AG: Like, every single one. You know? Like, it's us and indigenous people, basically. You know what I'm saying?

KF: Yeah, yeah.

AG: So, yeah. But I wouldn't be being honest if I didn't say we're guilty of that, too. I'm guilty of it.

KF: Yeah. And I don't have the answer, so I feel a little bit weird asking you the question. But what do you see as possibilities for kind of transforming that? And I get it, because I agree that it's almost like we're under so many kinds and forms of death, right? And people make decisions that are political and social and cultural about what they prioritize.

But it's a question I've been asking myself: How do we begin to sort of dislodge that so that, you know, whether it's HIV or other things, people actually see as part of, as you described, a racial genocide or a number of other things?

AG: That's right. The first thing I think is really important is actually what we've started to do -- and I say started because five years is like a drop in the bucket, in the span of time. But I think this shift around talking about the complexities of our communities and trying to even make more nuance to who black folks are is really, really important. And I don't even think we've scratched the surface, quite frankly. I think we have a lot more work to do on that.

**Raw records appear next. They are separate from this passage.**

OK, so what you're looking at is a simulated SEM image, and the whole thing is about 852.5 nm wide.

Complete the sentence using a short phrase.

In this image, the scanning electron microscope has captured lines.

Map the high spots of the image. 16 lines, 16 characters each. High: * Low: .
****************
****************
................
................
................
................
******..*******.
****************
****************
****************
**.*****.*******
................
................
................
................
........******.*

And then the other thing that feels really important to me around this is, like, we have to challenge the ways in which our movements get professionalized in such a way that they get neutralized. So, I'm all about: I don't think you need to be scrappy to be effective. Do you know what I'm saying? I'm like, that's not the hit.

And at the same time, there is an agenda behind being more presentable. And I think we have to understand the difference between being presentable and reaching whiter audiences. And I do actually think there is a difference.

KF: Yeah, I agree. Now, I really want to talk about your current life's work, like what you started, Black Futures Lab.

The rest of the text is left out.